I am afraid what you would like to prove is false. Namely, $det(M(x))^{-\frac 1 2}$ is locally integrable if and only if $n$ is large enough depending on $p$.

More precisely there is a function $p_0 \colon \mathbf{N} \to \mathbf{N}$ such that $det(M(x))^{-\frac 1 2}$ if and only if $p \leq p_0(n)$.

I do not know the precise value of $p_0(n)$, but I can give the inequalities $n-1\leq p_0(n) < (n+1) n^{n+1}$ (I do not guarantee that these inequalities are correct).

First remark that by multiplying by the diagonal matrix with diagonal entries $\exp({\frac 1 2 \|x_i\|^2})$, the problem is the same as whether $det(N(x))^{- \frac 1 2}$ if locally integrable, where $N_{i,j}(x) = \exp(\langle x_i,x_j\rangle)$.

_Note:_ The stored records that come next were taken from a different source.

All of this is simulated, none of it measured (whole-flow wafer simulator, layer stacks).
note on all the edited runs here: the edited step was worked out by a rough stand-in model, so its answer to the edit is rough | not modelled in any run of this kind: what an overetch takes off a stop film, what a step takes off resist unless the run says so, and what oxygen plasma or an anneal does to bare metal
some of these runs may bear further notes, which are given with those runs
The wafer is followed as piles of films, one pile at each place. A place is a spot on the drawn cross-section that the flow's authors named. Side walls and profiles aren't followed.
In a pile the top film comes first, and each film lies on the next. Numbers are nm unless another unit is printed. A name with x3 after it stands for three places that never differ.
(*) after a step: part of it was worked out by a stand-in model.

We can write $N(x) = \sum_{k\geq 0} \frac{1}{k!}\widetilde N_k(x)$ where $\widetilde N_k(x)$ if the positive matrix with entries $\langle x_i,x_j\rangle^k$. If $N_k(x) \in M_{p-1}(\mathbf R)$ is the matrix obtained by removing the first (vanishing if $k \geq 1$) lign and column of $\widetilde N_k(x)$, we get that $det(N(x))=det(\sum_{k \geq 1} \frac{1}{k!}N_k(x))$, and we deduce that $det(N(x)) \geq det(N_1(x)) = det(\langle x_i,x_j\rangle)_{2\leq i,j\leq p}$. A rapid computation on a piece of paper indicates that $det(N_1(x))^{-\frac 1 2}$ is integrable if $n \geq p-1$, which would give the first inequality.

For the other inequality, remark that $N_k(x)$ has rank at most $n^k$. This says that $\sum_{k \geq 1} \frac{1}{k!}N_k(x)$ can be decomposed as the sum from $1$ to $K-1$, which has rank less than $n+\dots+n^{K-1} < n^{K}$ plus the rest, which is a matrix with entries of order $O(\max_i \|x_i\|^{2K})$. If $p \geq n^K$, we therefore get that at least $p-n^K$ eigenvalues of $\sum_{k \geq 1} \frac{1}{k!}N_k(x)$ are less than $\max_i \|x_i\|^{2K}$, whereas the other are locally bounded. This tells that $det(N(x))^{- \frac 1 2} \geq C (\max_i \|x_i\|)^{-K(p-n^K)}$ locally. This last quantity is not locally integrable if $K(p-n^K)\geq n(p-1)$. Taking $K=n+1$, we get that $det(N(x))^{- \frac 1 2}$ is not locally integrable if $p \geq (n+1)n^{n+1}$.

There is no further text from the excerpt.